2 Corinthians 6:14, “Don’t team up with those who are unbelievers. How can goodness be a partner with wickedness? How can light live with darkness?

So man tries very hard, as a rule, to do what is right. But they always seem to fail. Even St. Paul said in

Romans 7:21, “It seems to be a fact of life that when I want to do what is right, I inevitably do what is wrong.”

And he even goes on to say in

Romans 7:24, “Oh, what a miserable person I am! Who will free me from this life that is dominated by sin?”

Man, apart from his relationship with God, that is, controlled by sin, is ultimately miserable. He struggles so hard to find what is missing but he cannot find it. Many people try things like drinking, and drugs, and promiscuous relationships, together with many other things to try to find that peace and happiness, that fulfillment. And then they look at Christians and see that we don’t do all of these “fun” things and they think that we must be miserable because we’re missing out. But they end up saying like St. Paul did, “Oh, what a miserable person I am!” Because they discover that all of these things don’t bring true happiness or fulfillment at all.

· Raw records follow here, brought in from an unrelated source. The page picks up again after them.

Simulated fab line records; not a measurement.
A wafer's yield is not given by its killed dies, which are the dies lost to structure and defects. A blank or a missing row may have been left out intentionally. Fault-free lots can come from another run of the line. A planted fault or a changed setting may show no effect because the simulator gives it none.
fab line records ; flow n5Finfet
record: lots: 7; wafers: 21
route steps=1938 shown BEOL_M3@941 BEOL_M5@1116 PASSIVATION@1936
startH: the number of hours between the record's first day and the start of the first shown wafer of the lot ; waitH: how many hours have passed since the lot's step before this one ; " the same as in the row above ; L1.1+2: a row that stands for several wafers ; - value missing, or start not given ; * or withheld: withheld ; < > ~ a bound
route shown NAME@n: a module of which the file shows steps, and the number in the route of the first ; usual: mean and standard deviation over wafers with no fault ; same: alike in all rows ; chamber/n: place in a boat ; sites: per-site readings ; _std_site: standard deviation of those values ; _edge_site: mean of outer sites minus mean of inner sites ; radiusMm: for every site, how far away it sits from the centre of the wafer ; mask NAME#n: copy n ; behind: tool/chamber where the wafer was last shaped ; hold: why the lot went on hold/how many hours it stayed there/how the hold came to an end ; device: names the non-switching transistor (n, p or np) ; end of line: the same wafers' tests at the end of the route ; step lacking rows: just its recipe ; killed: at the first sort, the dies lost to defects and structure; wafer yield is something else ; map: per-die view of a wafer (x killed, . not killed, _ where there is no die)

Still others try to look for fulfillment in worldly success. They look for their happiness in money, or fame, or a good education and a successful career. They look for fulfillment in places that are not necessarily bad things. But nonetheless they are looking for their fulfillment in houses, cars, clothes, fame, or success. The trouble is that none of those things can bring fulfillment or true happiness.

In 1966, about a year before he died, the brilliant physicist J. Robert Oppenheimer said, "I am a complete failure!" This man had been the director of the Los Alamos Project, a research team that produced the atomic bomb, and he had also served as the head of the Institute for Advanced Study at Princeton. Yet, in looking back, he saw his achievements as meaningless. When asked about them, he replied, "They leave on the tongue only the taste of ashes."

The number of people who commit suicide after experiencing the fame and fortune of worldly success is astonishing. Multimillionaire George Vanderbilt killed himself by jumping from a hotel window. Lester Hunt, twice governor of Wyoming before being elected to the U.S. Senate, ended his own life. Actress Marilyn Monroe, writer Ernest Hemingway, and athlete Tony Lazzeri represent a host of highly influential and popular people who became so disenchanted with earthly success that they took their own lives.

Alexander the Great was not satisfied, even when he had completely subdued the nations. He wept because there were no more worlds to conquer. Hannibal, who filled three bushels with the gold rings taken from the knights he had slaughtered, committed suicide by swallowing poison. Napoleon, the feared conqueror, after being the scourge of Europe, spent his last years in banishment.